Goodman: According to the ACLU, documents show Army Lieutenant General Ricardo Sanchez, the former top US military commander in Iraq, urged his troops to "go to the outer limits" to extract information from prisoners. Previously released documents have linked Sanchez to the use of Army dogs during interrogations.

Democracy Now! interviewed Janis Karpinski in October of 2005. She was the only military officer to be disciplined after the Abu Ghraib scandal broke. She said she was scapegoated. She served under General Sanchez and talked about his role in, among other practices, ghost detainees.

    Col. Janis Karpinski: We were directed on several occasions, and directed through the CJTF-7, through General Fast or General Sanchez, by -- the instructions were originating at the Pentagon, from Secretary Rumsfeld, and we were instructed to hold prisoners without putting their -- giving -- assigning a prisoner number or putting them on the database, and that is contrary to the Geneva Conventions. We all knew it was contrary to the Geneva Conventions. And we were told that this -- these instructions were being given by Secretary Rumsfeld, and --

    Goodman: Who told you that?

    Karpinski: Colonel Warren and General Fast, the intel officer for General Sanchez, and General Sanchez himself.

    Goodman: General Fast is General Barbara Fast?

    Karpinski: General Barbara Fast. And we were told that these instructions were for specific individuals, and they were a special case. And we would hold them without assigning a prisoner number until they were -- until an order was given on how to handle them.

    Goodman: So that the International Committee of the Red Cross would not know that they exist, would not ask to see them?

    Karpinski: Correct. Now, they didn't -- the ICRC would not look for specific prisoners unless there was a reason or a number provided to them, for example, and because there was no communication between prisoners and family members, at least not from Abu Ghraib, because security detainees, as we were told, they fit into a different category. So, it would be unusual for the ICRC to be looking for a specific prisoner by a prisoner number. They would come in, they would look at conditions, they would talk to individuals. Sometimes they would randomly select numbers, but the purpose of not putting them on any database is to keep them from being known.

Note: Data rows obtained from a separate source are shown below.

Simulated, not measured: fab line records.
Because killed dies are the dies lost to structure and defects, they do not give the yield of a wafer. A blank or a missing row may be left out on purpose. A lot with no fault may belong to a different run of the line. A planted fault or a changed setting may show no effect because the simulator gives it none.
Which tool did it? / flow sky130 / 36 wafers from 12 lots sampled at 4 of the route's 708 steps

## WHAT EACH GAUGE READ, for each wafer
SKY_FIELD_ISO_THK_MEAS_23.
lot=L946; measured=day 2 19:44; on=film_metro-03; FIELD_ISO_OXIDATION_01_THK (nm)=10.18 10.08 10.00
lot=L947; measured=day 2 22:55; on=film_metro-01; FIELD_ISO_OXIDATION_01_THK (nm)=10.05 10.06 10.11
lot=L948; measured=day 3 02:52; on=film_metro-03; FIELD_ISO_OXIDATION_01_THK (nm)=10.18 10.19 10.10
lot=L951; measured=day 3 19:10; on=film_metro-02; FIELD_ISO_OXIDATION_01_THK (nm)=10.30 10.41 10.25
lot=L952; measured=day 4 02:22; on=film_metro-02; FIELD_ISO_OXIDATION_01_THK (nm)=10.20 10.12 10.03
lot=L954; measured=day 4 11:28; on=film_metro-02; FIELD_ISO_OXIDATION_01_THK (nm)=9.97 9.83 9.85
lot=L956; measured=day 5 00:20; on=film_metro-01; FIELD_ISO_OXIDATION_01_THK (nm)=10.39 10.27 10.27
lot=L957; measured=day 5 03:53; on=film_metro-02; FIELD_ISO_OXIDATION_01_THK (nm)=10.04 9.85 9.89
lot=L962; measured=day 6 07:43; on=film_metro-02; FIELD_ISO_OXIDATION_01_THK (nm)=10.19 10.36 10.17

Goodman: Former Brigadier General Janis Karpinski was demoted to colonel. University of Wisconsin Professor Alfred McCoy, the author of A Question of Torture, spoke to Democracy Now! in February of 2006 about General Sanchez.

    Alfred McKoy: In September of 2003, General Sanchez issued orders, detailed orders, for expanded interrogation techniques beyond those allowed in the US Army Field Manual 3452, and if you look at those techniques, what he's ordering, in essence, is a combination of self-inflicted pain, stress positions and sensory disorientation. And if you look at the 1963 CIA KUBARK Counterintelligence Interrogation Manual, you look at the 1983 CIA Interrogation Training Manual that they used in Honduras for training Honduran officers in torture and interrogation, and then twenty years later, you look at General Sanchez's 2003 orders, there's a striking continuity across this forty-year span in both the general principles: this total assault on the existential platforms of human identity and existence, OK, and the specific techniques, the way of achieving that, through the attack on these sensory receptors.